Importance of Traffic Safety Equipment
If there’s one thing the Federal Highway Administration (FHWA), the US Department of Labor, and the Occupational Safety and Health Administration all agree on, it’s that the importance of traffic safety equipment can never be overstated.
Transportation-related incidents have, for years, been the biggest contributor to fatal work injuries. In 2021, for instance, they accounted for 1,982 fatal injuries – which represents 38.2% of the 5,190 work-related deaths recorded in the US.
On sorting out all the fatalities by occupation, the Bureau of Labor Statistics further established that 887 of the victims were drivers; 475 were employed in installation, repair, and maintenance; while 302 specialized in protective services (patrol officers, transit police, firefighters, etc).
It’s quite possible that some of these unfortunate incidences would not have occurred if the victims had the right traffic safety equipment. Something as simple as a safety cone or reflective vest could mean the difference between life and death.
The benefits are not exclusive to workers. Traffic safety equipment is designed to serve and protect all types of road users. What’s more, it has proven to be effective in controlling movement, guiding people, and marking boundaries.
Examples include LED traffic signs, traffic mirrors, road flares, traffic wands, traffic cones, traffic delineators, and traffic barricades. They’re especially useful to construction companies, road maintenance crews, event organizers, and local governments.

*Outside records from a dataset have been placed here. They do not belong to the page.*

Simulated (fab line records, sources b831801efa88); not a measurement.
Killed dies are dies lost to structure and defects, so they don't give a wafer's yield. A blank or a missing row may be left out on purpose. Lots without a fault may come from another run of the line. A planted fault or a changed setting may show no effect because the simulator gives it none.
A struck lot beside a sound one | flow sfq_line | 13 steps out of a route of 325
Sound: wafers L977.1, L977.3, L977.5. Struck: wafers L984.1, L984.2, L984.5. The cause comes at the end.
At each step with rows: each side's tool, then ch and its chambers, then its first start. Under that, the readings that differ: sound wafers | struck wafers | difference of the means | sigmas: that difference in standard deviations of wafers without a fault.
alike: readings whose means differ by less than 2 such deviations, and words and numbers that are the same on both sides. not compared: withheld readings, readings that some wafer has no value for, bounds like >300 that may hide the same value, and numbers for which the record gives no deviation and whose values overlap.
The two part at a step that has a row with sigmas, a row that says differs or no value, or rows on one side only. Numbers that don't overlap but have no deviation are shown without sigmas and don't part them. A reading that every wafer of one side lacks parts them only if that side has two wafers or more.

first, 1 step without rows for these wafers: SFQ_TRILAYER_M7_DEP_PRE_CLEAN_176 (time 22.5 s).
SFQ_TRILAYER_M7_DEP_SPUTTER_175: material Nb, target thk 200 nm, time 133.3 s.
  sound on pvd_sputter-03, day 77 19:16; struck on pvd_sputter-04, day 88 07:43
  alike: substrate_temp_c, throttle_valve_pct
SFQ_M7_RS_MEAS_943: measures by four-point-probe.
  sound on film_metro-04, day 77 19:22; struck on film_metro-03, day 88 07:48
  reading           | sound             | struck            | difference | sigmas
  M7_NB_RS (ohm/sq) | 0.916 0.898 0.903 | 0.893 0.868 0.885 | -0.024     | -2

For first-time buyers, however, the wide range of traffic safety equipment can be quite overwhelming. And to help them out, this guide outlines all the essential factors they should consider when purchasing safety equipment for roads, safety equipment for events, or safety equipment for construction sites.
Types of Traffic Safety Equipment
There’s an endless variety of traffic safety equipment that you could get for your workers, event, projects, vehicle, roads, buildings, or institutions. They include;
Traffic Cones: These are cone-shaped beacons that are placed on road surfaces to temporarily block off or redirect traffic. They come with a broad base for increased stability, a neon orange body for easy daytime visibility, plus reflective white bands that facilitate nighttime visibility.
Reflective Vests: Just as the name suggests, reflective vests are luminous, high-visibility outer garments worn in hazardous environments to make people easily distinguishable. They are typically built from retroreflective materials that pop out even in low-light conditions. The Occupational Safety and Health Administration (OSHA) requires people to wear them when they’re working as flaggers or within areas of traffic flow.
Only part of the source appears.